Similarly, it's easy to view the reissue of Walter Hyatt's King Tears, a 1990 recording that's been unavailable since 1992, as callous cashing in on Hyatt's death last May in the crash of ValuJet Flight 592. The fact is, the acknowledgment of Hyatt as a timeless American classic should have come sooner. Still, the recognition is better late than never.
King Tears, produced by Lyle Lovett, is the only vocal work in the MCA Master Series, which focuses on influential behind-the-scenes players and sidemen, and it's a well-made exception. Hyatt's voice was a classic instrument, one perfectly suited to his intelligent, immaculate lyrics. Considerably more serious than Hyatt's earlier work with Uncle Walt's Band, King Tears focuses on the downside of romance. The title track is as gloomy as any lyric ever crafted by Leonard Cohen, but it's delivered in a voice with the clarity of a Stradivarius. Hyatt's love of swing music is highlighted by his rendition of Charles Trenet's World War II-era "Que Reste-T-Il De Nos Amors," "Tell Me Baby," "Blind Love Blues" and, especially, "In November." All are tributes to the male of the species's unfathomable capacity for heartache and hope.

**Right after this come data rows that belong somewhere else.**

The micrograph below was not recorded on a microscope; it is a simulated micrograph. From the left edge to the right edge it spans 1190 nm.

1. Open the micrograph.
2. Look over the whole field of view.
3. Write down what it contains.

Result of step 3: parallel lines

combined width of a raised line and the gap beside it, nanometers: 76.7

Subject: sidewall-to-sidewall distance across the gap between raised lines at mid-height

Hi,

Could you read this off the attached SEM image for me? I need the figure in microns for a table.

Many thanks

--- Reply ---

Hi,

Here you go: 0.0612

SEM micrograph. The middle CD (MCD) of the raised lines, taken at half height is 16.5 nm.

Musically, Matt Rollings weaves a piano backdrop behind Hyatt's voice that adds a texture never explored by Uncle Walt's Band. Champ Hood plays acoustic guitar throughout, and he and David Ball join their longtime friend and bandleader on the final "Aloha," dispelling the gloom with a thousand-watt dose of Uncle Walt's Band harmonies.
It's likely that when future musicologists rediscover and analyze the genius of Hyatt, they'll find this CD to be of particular interest. Here is a picture of the self-doubting, introspective side of the man who founded and led the thinking man's party band. It's a portrait made all the more poignant by the overshadowing tragedy of Hyatt's untimely demise. (****)
-- Jim Sherman
Snoop Doggy Dogg
Despite all the charges, implications and hysteria surrounding Marion "Suge" Knight and his quickly unraveling Death Row empire, the label is doing its best to give the appearance that everything is normal. And at first, it looked as if Snoop Doggy Dogg's Tha Doggfather would help the damage control. But alas, it was not to be. Tha Doggfather debuted strongly, but it has since lost its footing. So much for maintaining impressions.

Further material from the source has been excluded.